Up in the air: Paragliding over Vietnam’s watery terraced rice fields

By Minh Nga   May 12, 2018 | 02:00 am PT
Up in the air: Paragliding over Vietnam’s watery terraced rice fields
A pilot and a tourist fly a paraglider over the terraced rice fields of Mu Cang Chai in northwestern Vietnam. Photo courtesy of Vietwings Hanoi Paragliding Club.
High above and down below, the famous terraced rice fields of Vietnam will not look the same next weekend.

Mu Cang Chai, the remote mountainous district of Yen Bai Province, will see its iconic terraced rice fields reflecting colorful paragliders flown by 70 local and foreign pilots during a festival next weekend.

A far-flung retreat that has escaped the claws of urbanization and tourism claws, Mu Cang Chai is said to be at its most beautiful from late September to early October when the fields are dyed yellow during the harvest season.

But a few months before during May and June when farmers flood the fields to prepare for a new crop, a spectacular sight emerges, with natural mirrors reflecting everything above them.

Next weekend, those giant mirrors will reflect colorful paragliders flown by 70 local and foreign pilots during a festival held by Yen Bai's tourism department and the Vietwings Hanoi Paragliding Club.

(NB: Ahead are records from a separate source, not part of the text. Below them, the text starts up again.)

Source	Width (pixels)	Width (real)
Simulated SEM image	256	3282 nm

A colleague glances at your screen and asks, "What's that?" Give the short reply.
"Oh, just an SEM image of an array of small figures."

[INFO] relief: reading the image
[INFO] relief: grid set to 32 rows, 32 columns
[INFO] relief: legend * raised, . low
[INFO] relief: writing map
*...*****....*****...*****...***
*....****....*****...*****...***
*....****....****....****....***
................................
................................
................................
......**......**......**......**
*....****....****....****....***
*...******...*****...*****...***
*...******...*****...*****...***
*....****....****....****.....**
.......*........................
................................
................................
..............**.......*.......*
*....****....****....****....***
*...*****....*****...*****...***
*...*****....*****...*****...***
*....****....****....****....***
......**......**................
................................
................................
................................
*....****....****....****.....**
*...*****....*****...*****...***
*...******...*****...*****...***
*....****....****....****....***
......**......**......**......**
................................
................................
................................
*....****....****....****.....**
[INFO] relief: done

Over 100 flights will be available for those who want an aerial view of the flooded fields between May 18 and 20.

For those who love adventure, the experience should not disappoint, with pilots flying over the Khau Pha Pass, one of the most four dangerous passes in Vietnam.

Visit the Vietwings Hanoi Paragliding Club's website to register.

The video below can give you some idea of how it would feel to be up in the sky.

Once you're in town, take time to explore Mu Cang Chai, which was named one of the 19 most picturesque peaks on earth last year by U.S. travel site Insider, which called it “a hidden gem” where the “terraced rice fields are a shade of green so deep you’ll feel like you’ve stepped into a painting.”

People from the H’Mong ethnic group started carving rice terraces into the mountain range centuries ago, and are still harvesting them today.